Interesting story in today's news:
Chandler to be site of Oklahoma law enforcement museum
Associated Press - March 19, 2008 10:35 AM ET
CHANDLER, Okla. (AP) - An Oklahoma Law Enforcement Museum and Hall of Fame is planned for Chandler, home of 1 of the state's most famous lawmen.
Plans unveiled yesterday indicate the project could cost from $6 million to $8 million. It would be built next to an old armory off State Highway 66.
Deputy U.S. Marshal Bill Tilghman homesteaded in Oklahoma in the late 1800s and was a longtime resident of Chandler.
Carl Reherman, the president of the museum's board of directors, says temporary quarters for the museum in downtown Chandler could be open early next year.
Tilghman was elected Lincoln County sheriff in 1900 and served as state senator for a year before taking a job as Oklahoma City's police chief in 1911.
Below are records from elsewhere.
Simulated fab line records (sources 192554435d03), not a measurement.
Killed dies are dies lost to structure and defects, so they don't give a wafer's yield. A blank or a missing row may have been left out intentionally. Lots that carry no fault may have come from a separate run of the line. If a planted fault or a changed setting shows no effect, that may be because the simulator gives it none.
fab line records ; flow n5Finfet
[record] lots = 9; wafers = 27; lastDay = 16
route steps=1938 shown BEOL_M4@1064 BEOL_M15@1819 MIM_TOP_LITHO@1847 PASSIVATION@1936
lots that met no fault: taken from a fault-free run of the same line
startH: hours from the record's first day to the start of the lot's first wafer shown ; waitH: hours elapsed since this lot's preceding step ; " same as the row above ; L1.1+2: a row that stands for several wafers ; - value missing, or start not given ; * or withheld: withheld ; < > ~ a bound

He retired in 1914 and made a motion picture, "The Passing of Oklahoma City Outlaws."
He was appointed marshal of Cromwell in 1924 and on Nov. 1st of that year was shot and killed while escorting notorious federal prohibition agent Wiley Lynn to jail.
The Daily Oklahoman also ran an article on this decision that included an interview with the Lt. Governor.